RPCA Semantics (20 Jan 2008)

I'm currently writing an RPC layer in Haskell (and also in C since I expect that I'll need it). I'm using libevent's tagged datastructures (which is why you've see Haskell support for that from me), however I'm not using evrpc because of a number of reasons. Firstly, it uses HTTP as a transport. What troubles me about using HTTP directly as a transport layer is the in-order limits that it imposes. The server cannot deliver replies out of order, nor can it deliver multiple replies for a single request (at least, not with replies to other requests mixed in), nor can it send any unsolicited messages (e.g. lame-mode messages).

Also, evrpc has no support for lameness, although that's fixable (modulo the HTTP issues). Because of all that I decided to roll my own, called RPCA (because I'm not sufficiently self-centered just to call it Network.RPC :)). I'm including part of the RPCA documentation below for comments.

RPCA is an RPC system, but that's a pretty loose term covering everything from I2C messages to SOAP. So this is the definition of exactly what an RPCA endpoint should do.

RPCA RPCs are request, response pairs. Each request has, at most, one response and every response is generated by a single request. That means, at the moment, so unsolicited messages from a server and no streaming replies.

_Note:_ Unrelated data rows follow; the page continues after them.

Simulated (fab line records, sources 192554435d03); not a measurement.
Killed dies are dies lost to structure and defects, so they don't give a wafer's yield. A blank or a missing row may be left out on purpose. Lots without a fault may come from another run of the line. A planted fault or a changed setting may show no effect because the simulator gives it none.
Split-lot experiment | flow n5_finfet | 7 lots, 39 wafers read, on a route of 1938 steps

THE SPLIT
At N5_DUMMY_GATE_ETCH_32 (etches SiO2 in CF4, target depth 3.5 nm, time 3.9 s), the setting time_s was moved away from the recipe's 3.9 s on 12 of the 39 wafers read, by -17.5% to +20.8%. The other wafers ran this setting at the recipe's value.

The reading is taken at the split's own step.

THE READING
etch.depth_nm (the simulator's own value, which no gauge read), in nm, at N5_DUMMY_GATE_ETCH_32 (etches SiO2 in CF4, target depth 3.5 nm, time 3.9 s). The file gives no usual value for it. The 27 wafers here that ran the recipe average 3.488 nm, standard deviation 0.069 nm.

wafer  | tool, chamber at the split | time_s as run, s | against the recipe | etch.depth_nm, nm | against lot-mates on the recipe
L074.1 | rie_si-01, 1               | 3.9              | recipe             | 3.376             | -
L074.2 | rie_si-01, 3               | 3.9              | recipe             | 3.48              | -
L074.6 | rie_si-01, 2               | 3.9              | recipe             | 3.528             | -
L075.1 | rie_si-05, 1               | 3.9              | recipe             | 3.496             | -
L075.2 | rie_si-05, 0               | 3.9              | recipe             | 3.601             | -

RPCs are carried over TCP connections and each RPC on a given connection is numbered by the client. Each RPC id must be unique over all RPCs inflight on that TCP connection. (Inflight means that a request has been send, but the client hasn't processed the reply yet.) A reply must come back over the same TCP connection as the request which prompted it. If a TCP connection fails, all RPCs inflight on that connection also fail.

An RPC request or reply is a pair of byte strings. The first is the header, which is specific to RPCA. The only part of the header which applications need be concerned with is the error code in the reply header. The second is the payload (either the arguments in the case of a request, or the result in the case of a reply). This may be in any form of the applications' choosing, but it expects that it'll be a libevent tagged data structure.

An RPC is targeted at a service, method pair. A server can export many services but each must have a unique name on that server. (A server is a TCP host + port number.) Each service can have many methods, the names of which need only be unique within that service.

A Channel is an abstract concept on the client side of a way of delivering RPCs, and getting the replies back from a given server, service pair. It's distinct from a connection in that a Channel can have many connections (usually only one at a time, though) and that a Channel targets a specific service on a server.

On a given server a service may be up, lame or down. There's no difference between a service which is down and a service which a server doesn't export. Services which are lame are still capable of serving requests, but are requesting that clients stop sending them because, for example, the server is about to shutdown. When a service becomes lame it sends special health messages along all inbound connections to the server, so that clients may be asynchronously notified. (Note that health messages aren't RPCs so this doesn't contradict the above assertion that there are no unsolicited RPC replies.)

If a Channel is targeted at a single server, service pair, then it's free to assume that the service is immediately up. If not, the server will set the error code in the RPC replies accordingly. If a Channel is load-balancing (i.e. is has multiple possible servers that a request could be routed to) it must wait to perform a health check before routing any requests to any server. A load-balancing Channel stops routing requests to any servers which report lameness.

Note that lameness is a per-service value so that some services on a server may be lame with others are up.